The Texas Democratic Convention. Apocalypse Dallas.

There are men running governments who shouldn't be allowed to play with matches. -Will Rogers

The Texas Democratic Convention. Apocalypse Dallas.

The years that Texas Democrats have spent wandering in the wilderness  make Moses look like a Middle Eastern tourist. Christopher Hooks of Texas Monthly summed it up a couple of years ago.

"Texans haven’t backed the Democratic candidate for president since 1976. Democrats haven’t won the Governor’s Mansion since 1990. They haven’t held a chamber of the Legislature since 2003."

No Democrat has even been elected statewide since Bob Bullock and John Sharp in 1994. And the Texas Democratic Party Convention a couple of weeks ago illustrated why. The Republican convention in Houston was energized, angry and eager to put together a platform that demanded every draconian proposal except the death penalty for parking violations.

The Democrats in Dallas (and were two cities ever chosen more wrongly for their conventions?) couldn't be bothered to produce a quorum to approve a new platform. Beto O'Rourke has raised more campaign money than Greg Abbott and gave a rousing keynote address to the adoring faithful. He will lose of course, and said gathered faithful will consider it a victory is he gets closer than others have before. Texas Democrats have adopted the philosophy of the Washington Generals, the fake basketball team who play the Harlem Globetrotters. It's also the mantra followed by that early Fox liberal token, Alan Colmes, when he was paired with Sean Hannity years ago. Keep it close, but lose. But, hey, we're close to turning Texas, uh, purple? Right?

Our nation turns it's lonely eyes to you. 

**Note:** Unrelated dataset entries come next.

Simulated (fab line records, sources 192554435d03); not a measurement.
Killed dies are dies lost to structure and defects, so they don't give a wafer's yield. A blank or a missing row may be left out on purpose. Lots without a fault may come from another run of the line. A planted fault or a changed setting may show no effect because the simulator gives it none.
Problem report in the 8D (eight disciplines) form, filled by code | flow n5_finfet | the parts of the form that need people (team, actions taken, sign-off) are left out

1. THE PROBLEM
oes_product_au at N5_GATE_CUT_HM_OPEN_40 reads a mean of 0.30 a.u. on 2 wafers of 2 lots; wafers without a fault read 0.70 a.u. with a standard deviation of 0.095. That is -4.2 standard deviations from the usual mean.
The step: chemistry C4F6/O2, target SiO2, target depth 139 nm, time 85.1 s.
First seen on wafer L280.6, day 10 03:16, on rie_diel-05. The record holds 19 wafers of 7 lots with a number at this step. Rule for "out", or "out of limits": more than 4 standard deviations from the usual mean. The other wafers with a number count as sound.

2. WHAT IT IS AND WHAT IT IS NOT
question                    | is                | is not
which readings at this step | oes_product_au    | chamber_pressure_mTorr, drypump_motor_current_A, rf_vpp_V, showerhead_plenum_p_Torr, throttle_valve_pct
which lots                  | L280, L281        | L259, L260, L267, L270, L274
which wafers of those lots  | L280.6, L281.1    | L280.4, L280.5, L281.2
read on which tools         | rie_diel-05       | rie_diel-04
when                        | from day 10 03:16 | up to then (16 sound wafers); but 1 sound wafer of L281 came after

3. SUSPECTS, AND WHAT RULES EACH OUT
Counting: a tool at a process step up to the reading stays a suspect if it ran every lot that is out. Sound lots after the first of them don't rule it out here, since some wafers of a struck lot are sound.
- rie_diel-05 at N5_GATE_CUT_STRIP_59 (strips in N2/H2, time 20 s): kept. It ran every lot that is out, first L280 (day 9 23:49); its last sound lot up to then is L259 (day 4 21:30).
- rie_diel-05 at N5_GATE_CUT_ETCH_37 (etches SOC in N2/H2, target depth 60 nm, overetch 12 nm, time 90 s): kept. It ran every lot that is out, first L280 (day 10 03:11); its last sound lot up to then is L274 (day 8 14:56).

Texas Democrats, and it showed at the convention, have pointed in horror at the Republican overreach in the area of social policy, and apparently think that is all that is needed to win. In principle, they are right, of course, as Abbot, Patrick and the crew have sacked and pillaged public education, personal privacy, marriage equality and exhibited not so subtle racism in discussions about the border. And as Democrats work themselves up into a state of high dudgeon and shout "J'Accuse!," Republicans are actually winning votes in the valley.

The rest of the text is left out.